Short version: I need a way to take only the most recent record from a variable number of tables in a stream. This is a relatively easy problem in sql or python pandas (group by and take the newest) but in a stream I keep hitting blocks. I could do it outside a stream or merge the full history and create a view of only the most recent, but I anticipate querying these result tables very regularly and having to recalculate them every day or every query will get wasteful fast. And frankly, at that point I’m just building a traditional database which somewhat defeats the purpose of databricks.

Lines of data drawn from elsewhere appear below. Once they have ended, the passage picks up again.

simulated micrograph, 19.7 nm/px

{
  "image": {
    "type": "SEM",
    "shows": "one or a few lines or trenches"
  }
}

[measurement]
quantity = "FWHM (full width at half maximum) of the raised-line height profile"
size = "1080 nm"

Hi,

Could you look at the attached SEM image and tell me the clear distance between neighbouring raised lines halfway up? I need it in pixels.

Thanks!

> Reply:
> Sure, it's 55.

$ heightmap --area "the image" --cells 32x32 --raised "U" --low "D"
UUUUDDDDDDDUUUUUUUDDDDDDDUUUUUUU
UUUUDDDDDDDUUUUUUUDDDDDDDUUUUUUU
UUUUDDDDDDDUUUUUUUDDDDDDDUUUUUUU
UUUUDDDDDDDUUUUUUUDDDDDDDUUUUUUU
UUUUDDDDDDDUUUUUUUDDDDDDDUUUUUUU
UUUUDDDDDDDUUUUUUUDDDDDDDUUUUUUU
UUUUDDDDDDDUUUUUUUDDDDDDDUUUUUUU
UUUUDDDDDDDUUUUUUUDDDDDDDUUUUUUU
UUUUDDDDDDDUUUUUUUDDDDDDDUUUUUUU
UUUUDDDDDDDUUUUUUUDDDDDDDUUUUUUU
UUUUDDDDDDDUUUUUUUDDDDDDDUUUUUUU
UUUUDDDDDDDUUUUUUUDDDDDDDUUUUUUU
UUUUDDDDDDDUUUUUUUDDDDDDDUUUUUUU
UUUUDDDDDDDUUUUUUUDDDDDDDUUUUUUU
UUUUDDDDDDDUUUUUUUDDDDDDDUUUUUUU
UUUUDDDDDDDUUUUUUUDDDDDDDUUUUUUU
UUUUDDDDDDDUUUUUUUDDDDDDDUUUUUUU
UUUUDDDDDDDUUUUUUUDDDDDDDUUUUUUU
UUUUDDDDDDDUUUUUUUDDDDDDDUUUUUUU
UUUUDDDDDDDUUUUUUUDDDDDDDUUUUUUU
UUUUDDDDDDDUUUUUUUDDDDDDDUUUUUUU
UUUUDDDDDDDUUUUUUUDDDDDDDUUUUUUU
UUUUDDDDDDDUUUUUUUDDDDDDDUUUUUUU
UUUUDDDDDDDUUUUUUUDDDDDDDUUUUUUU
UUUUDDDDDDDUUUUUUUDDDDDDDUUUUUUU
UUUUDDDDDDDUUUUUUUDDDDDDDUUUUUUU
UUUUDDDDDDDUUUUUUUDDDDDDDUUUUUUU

Long Version: Many of our data feeds come as separate event entities, which I need to merge into a single “current” table. This means I’m trying to pull the most recent record, by ID, out of the source tables (variable number, can be more than two) into a single final table, all using streams and in a generalizable way for reuse.
First, if I try to merge via the SQL temp view approach discussed in many of the Databricks Academy videos (which allows me to create a somewhat SQL-like solution) I end up with this: I can’t use Append mode however as the purpose of this join is to update with new records when relevant (e.g. if an event is an update, the record in the output table should be replaced). I could, potentially, use complete mode instead, but that would recreate the entire destination table each time I believe, meaning I lose all my streaming efficiency.
I also tried an approach where I did a stream-stream join in pyspark directly from multiple source tables and joined them with the static result of a subquery. This got quite complex as I had to join the static dataframe of the subquery with multiple streaming dataframes, work out all the watermarks, and join those dataframes with one another. In the end I still hit the above error.
I have another approach too which breaks things out into multiple notebooks splitting insertion events (append) from update events (upsert) but I’m hitting syntax errors on these also, and this approach requires a chain of tasks that can get complex and slows down the speed of results. It may be that this is the only workable approach, but debugging those individual errors, particularly when upserting something that should replace only if the timestamp is newer, is proving complex as well.
In the midst of this, it struck me I should just ask if there’s a recommended solution here.